Posted by on Feb 18, 2014 in Economics, Top Stories, World

There’s been a lot of press out there about how the current Winter Olympic Games is the most expensive in history. But what does this mean exactly? And if the cost to host the Olympics continues to rise to such epic proportions, why do countries keep bidding against one another for the privilege?

Who Pays?

Olympic Rings in Athens, Greece stadium

Credit: Glow Images; The Olympic Games have changed a great deal since the 1896 Games of Athens reintroduced them to the world.

The short answer to who pays? is . . .  the International Olympic Committee (IOC) and the host country. The IOC is a nonprofit organization whose purpose is to organize both the summer and winter games. The IOC makes its money in four ways:

  • Broadcasting Rights (47 %) – Networks all over the world bid against one another for the exclusive rights to air events. In turn, the networks get money from companies who pay to advertise during the Games.
  • Sponsorship (45%) – Corporate sponsorship of the Olympic games is different from advertising on the network. Companies like Visa and Coca-Cola pay for things like training and travel as well as equipment in exchange for the association with that athlete or sport.
  • Ticketing (5%) – This is the revenue from ticket sales of the events themselves, which can vary based on the location of the host country.
  • Licensing (3%) – Vendors who sell merchandise with the Olympic logo (apparel, and souvenirs, for instance), must purchase a license with the IOC.

The money spent by the host country varies. Some already have facilities like arenas and hotels that only require updating while others must build new ones. Some host countries spend money on improvements to roads and updating public services. Other countries may need to invest in creating major infrastructures from scratch. Most of the Olympic games have been hosted by “economically advanced” countries like England, France, Japan and the United States. Among the exceptions are Mexico (Mexico City, ’68); Yugoslavia (Sarajevo, ’84) and South Korea (Seoul, ’88). But there is a growing trend of “emerging countries” like China, Russia and Brazil who hope that an opportunity on the “world stage” will translate into long-term economic returns.

Is it Worth it?

The $12 billion budget for the 2014 Games in Sochi was wildly exceeded when the actual cost has been estimated at around $51 billion. While the Russian government has been accused of corruption and ineffectual spending, the truth is that the expectations on what it means to host the Olympics has changed over the years.

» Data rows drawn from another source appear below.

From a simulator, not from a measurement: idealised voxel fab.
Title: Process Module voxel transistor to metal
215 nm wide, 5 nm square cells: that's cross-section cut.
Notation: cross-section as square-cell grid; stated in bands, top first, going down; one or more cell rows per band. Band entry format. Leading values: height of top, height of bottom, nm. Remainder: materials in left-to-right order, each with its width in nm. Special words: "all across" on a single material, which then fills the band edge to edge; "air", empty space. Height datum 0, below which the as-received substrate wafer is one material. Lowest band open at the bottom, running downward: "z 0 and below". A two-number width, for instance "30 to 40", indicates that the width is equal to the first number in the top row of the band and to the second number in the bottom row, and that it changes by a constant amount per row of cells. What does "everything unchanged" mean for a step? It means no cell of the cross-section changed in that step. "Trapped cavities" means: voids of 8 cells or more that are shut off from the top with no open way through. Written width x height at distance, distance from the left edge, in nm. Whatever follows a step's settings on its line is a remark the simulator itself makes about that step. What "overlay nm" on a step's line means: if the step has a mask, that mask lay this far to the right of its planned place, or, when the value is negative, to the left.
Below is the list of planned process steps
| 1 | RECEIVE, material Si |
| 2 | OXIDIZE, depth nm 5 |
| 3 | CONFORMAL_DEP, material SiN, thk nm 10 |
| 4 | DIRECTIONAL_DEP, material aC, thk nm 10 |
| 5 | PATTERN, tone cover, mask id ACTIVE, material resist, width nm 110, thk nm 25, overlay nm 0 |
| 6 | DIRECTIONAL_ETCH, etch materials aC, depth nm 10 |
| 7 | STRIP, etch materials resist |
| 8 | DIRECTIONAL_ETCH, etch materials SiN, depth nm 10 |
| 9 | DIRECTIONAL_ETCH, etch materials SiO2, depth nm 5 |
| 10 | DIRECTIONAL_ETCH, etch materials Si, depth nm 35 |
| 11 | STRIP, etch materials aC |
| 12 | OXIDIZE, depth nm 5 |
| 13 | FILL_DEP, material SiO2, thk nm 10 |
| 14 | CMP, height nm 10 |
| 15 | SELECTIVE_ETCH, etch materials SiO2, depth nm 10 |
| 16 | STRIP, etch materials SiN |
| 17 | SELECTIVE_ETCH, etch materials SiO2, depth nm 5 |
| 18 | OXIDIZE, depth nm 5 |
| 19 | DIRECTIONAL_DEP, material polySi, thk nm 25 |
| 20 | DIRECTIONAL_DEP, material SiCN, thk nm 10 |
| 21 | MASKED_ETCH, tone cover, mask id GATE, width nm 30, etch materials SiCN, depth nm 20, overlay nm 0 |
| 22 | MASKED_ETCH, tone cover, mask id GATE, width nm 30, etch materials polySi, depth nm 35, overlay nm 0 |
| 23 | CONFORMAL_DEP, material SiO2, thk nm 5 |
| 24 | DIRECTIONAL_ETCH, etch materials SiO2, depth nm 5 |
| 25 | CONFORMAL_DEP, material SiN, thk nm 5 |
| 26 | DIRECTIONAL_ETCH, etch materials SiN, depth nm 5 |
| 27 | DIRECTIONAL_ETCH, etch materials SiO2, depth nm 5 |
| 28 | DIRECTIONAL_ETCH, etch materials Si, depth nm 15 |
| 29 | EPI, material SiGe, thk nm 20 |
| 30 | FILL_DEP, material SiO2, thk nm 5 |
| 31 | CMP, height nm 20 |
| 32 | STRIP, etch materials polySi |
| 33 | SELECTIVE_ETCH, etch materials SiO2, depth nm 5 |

For example, the 1948 games in London cost the equivalent of $30 million in today’s dollars. When the returned in 2012, the cost was $15 billion. Many host cities make plans to repurpose resources (turning athlete quarters into affordable housing, or moving sports teams into facilities), but the truth is that many of them remain idle or unmaintained. On the other hand, other cities have benefited greatly from the exposure of the games. Atlanta, Georgia (’96) attracted 280 international businesses to relocate to the city due to improvements made to the city’s infrastructure. Sochi is a sea-side resort town hoping to gain more tourists in years to come.

Even though the costs and returns are rarely equal, many countries continue to fiercely compete for the privilege to host. Tokyo most recently won a bid for the 2020 games (after previous losing for 2016). Istanbul has suffered five rejections.

Dig Deeper There are three cities that have been selected to host future Olympic games. Who are they? Research and progress already made to prepare, listing any challenges and advantages.